Bowlers win you Test matches. You need 20 wickets to win a match – you keep hearing it in modern day cricket. So, it goes without saying that it will be the bowlers who will need to call the shots when India play England in a five-match Test series, which starts next week.
India have world-class spinners in R Ashwin and Ravindra Jadeja, who thrive in sub-continental conditions, while their fast bowlers have done really well in the recent past. England have solid pacers, but the spin department is suspect.
Here is a look at the bowling lineups of both teams:
Fast bowlers: India: Mohammed Shami (19 matches, 66 wickets, 33.72 average, 55.8 strike rate): Has looked really good since coming back from injury. Bowled fast and accurate and can be effective with the new and old ball, when it starts to reverse.
Ishant Sharma (72 matches, 209 wickets, 36.71 average, 66.6 strike rate): Missed the entire New Zealand series because of Chikungunya, so there are questions over his fitness. Bowled decently in two first-class matches, though, to show he is ready to return. But will Virat Kohli take a risk?
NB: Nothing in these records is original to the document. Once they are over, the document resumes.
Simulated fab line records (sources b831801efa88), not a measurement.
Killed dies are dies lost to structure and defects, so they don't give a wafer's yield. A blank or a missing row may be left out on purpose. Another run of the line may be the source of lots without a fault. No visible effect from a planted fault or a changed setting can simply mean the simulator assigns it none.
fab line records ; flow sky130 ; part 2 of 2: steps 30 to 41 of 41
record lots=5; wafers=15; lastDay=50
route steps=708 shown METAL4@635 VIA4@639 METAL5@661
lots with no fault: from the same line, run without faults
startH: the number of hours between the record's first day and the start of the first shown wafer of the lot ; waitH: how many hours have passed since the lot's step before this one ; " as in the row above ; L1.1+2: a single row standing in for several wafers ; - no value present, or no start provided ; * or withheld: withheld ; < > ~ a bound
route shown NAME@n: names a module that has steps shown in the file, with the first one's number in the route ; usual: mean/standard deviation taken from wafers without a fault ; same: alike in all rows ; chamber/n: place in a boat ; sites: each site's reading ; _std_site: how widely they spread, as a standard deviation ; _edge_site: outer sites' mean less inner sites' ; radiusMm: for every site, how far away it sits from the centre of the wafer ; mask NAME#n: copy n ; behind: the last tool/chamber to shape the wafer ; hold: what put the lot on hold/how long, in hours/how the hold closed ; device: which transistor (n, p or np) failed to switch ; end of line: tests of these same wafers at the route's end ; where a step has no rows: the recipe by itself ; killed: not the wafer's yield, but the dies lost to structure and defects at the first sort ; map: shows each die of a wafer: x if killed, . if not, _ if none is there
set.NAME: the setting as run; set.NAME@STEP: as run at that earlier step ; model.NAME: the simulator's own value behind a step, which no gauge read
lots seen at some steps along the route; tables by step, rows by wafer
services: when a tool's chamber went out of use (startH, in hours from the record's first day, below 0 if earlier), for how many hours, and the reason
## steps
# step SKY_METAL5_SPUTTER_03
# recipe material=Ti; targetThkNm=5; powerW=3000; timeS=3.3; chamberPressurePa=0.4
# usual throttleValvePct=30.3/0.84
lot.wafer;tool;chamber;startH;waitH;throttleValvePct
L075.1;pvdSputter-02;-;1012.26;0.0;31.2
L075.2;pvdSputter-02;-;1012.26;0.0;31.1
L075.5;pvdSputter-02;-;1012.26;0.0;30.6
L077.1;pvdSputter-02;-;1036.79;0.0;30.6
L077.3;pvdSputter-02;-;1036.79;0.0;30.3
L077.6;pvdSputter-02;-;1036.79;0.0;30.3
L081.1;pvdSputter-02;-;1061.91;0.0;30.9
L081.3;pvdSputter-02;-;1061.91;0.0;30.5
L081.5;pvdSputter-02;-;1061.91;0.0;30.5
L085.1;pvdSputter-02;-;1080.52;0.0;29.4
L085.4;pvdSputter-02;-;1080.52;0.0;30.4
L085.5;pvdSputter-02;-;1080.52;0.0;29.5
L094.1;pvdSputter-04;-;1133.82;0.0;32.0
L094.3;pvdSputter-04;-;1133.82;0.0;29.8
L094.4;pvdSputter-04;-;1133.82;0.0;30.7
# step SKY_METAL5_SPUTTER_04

Umesh Yadav (21 matches, 60 wickets, 36.40 average, 56.5 strike rate): Slowly but surely turning into a much more consistent bowler. Can be lethal when there is reverse-swing. So, if the pitch in Rajkot is a dry one, Umesh might get the nod ahead of Ishant for the first Test against England.
Hardik Pandya (yet to play a Test match, First-class: 16 matches, 22 wickets, 33.72 average, 64.6 strike rate): Has improved his pace, has better control and can bowl different lengths now. Pandya's biggest problem was that he could only bowl one length, and at a lesser pace, he was easy to get away once the batsmen got used to his bowling. The new Pandya could be a useful bowler, if he gets a chance to make his Test debut.
England: Stuart Broad (99 matches, 360 wickets, 28.48 average, 56.8 strike rate): The most experienced of England's bowlers, with James Anderson injured, for at least the first two matches. Has been a mainstay for nearly a decade, but not as effective in sub-continental conditions.
Steven Finn (36 matches, 125 wickets, 30.40 average, 51.2 strike rate): Was a part of the successful 2012 tour when England beat India. Did not do much during that series, and it remains to be seen how effective he is this time around. Played in the second Test match against Bangladesh instead of Broad, but might have to make way for the veteran for the first Test against India.
Chris Woakes (14 matches, 45 wickets, 25.86 average, 50.8 strike rate): Was brilliant for England at home in the summer just gone by. Could not do much with the ball against Bangladesh – he went wicketless in three of the four innings – and while he is a really solid lower order batsman, he should be picked on the basis of how effective he can be in these conditions.
Jake Ball (1 match, 1 wicket, 88 average, 210 strike rate): Was outstanding in the ODI series against Bangladesh, but did not get an opportunity in the Test matches. His only match came against Pakistan at Lord's earlier this summer and that wasn't too successful, with Ball picking up just one wicket in 35 overs.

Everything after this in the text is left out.